Islamic World

Dubai to deploy ‘drone hunter’ to keep its busy airport open

Dubai to deploy ‘drone hunter’ to keep its busy airport open

Dubai: Alarmed by the dangers posed by drones to planes, Dubai airport has decided to deploy a ‘drone hunter’ to fix the problem that has resulted in losses running into millions of dollars.

The airport, the third busiest in the world, has already been forced to shut three times this year because of unauthorised drone activity, creating a headache for airlines and their passengers.

During the most recent closure, which lasted for 90 minutes on October 29, a total of 22 flights had to be diverted to other airports.

Each shutdown costs the airport about USD 1 million a minute.

Dubai’s Civil Aviation Authority has responded by testing a ‘drone hunter’ — a remote-controlled aircraft that uses thermal and infrared imaging to detect drones that are in danger of straying into the airport’s space, CNN reported.

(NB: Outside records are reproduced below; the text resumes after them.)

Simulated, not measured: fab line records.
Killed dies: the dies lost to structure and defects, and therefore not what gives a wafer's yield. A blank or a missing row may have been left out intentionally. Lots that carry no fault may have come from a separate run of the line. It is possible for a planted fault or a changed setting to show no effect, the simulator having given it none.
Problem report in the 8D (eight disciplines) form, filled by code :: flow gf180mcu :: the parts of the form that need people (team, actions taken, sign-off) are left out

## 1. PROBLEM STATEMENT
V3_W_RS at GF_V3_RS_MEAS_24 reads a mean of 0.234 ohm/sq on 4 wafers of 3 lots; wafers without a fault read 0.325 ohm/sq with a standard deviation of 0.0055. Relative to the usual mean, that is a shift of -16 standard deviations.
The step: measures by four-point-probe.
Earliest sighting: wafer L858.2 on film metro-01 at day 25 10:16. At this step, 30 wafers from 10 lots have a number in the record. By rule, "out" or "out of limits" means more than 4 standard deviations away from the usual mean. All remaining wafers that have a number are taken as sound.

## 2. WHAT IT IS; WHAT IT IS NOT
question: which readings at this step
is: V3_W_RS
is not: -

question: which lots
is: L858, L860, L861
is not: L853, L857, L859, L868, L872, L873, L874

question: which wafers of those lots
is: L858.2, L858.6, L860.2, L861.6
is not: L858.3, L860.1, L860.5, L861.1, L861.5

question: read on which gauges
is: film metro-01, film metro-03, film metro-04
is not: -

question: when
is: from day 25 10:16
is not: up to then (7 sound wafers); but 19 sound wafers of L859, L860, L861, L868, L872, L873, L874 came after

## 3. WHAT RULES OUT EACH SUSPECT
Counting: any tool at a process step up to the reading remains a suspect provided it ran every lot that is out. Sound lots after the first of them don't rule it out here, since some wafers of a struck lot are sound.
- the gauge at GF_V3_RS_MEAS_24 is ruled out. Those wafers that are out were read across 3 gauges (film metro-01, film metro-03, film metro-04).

If the trial deployments prove successful, if could be in use routinely by the end of the year.

“It’s a few people that engage in this kind of activity. People want to explore how far their drone can go without realising they are violating the airspace,” said Salim Al Mansouri, senior aerodrome inspector at the civil aviation authority.

“It’s a safety issue and people are losing money because of one person’s irresponsible behaviour,” he said.

Once the drone hunter is locked onto a rogue drone, the aircraft follows it back to its owner and sends the coordinates to Dubai police, who then take over.

In the Netherlands, authorities have taken a lower-tech approach to tracking drones. Bald eagles have been trained to swoop in and neatly dispose of any electronic interlopers.

Experts say as more and more drones take to the skies, they are causing ever greater concern for airline safety.

In April, a suspected drone slammed into a plane as it approached London’s Heathrow airport.

The Airbus A320 landed safely but authorities worry that careless drone use will eventually lead to a catastrophe.

The US Federal Aviation Administration says reports of near misses with drones and airplanes have increased dramatically since 2014.

In the five months ending January 31, there were 583 such incidents. They have since introduced new rules for drone users to bring that number down.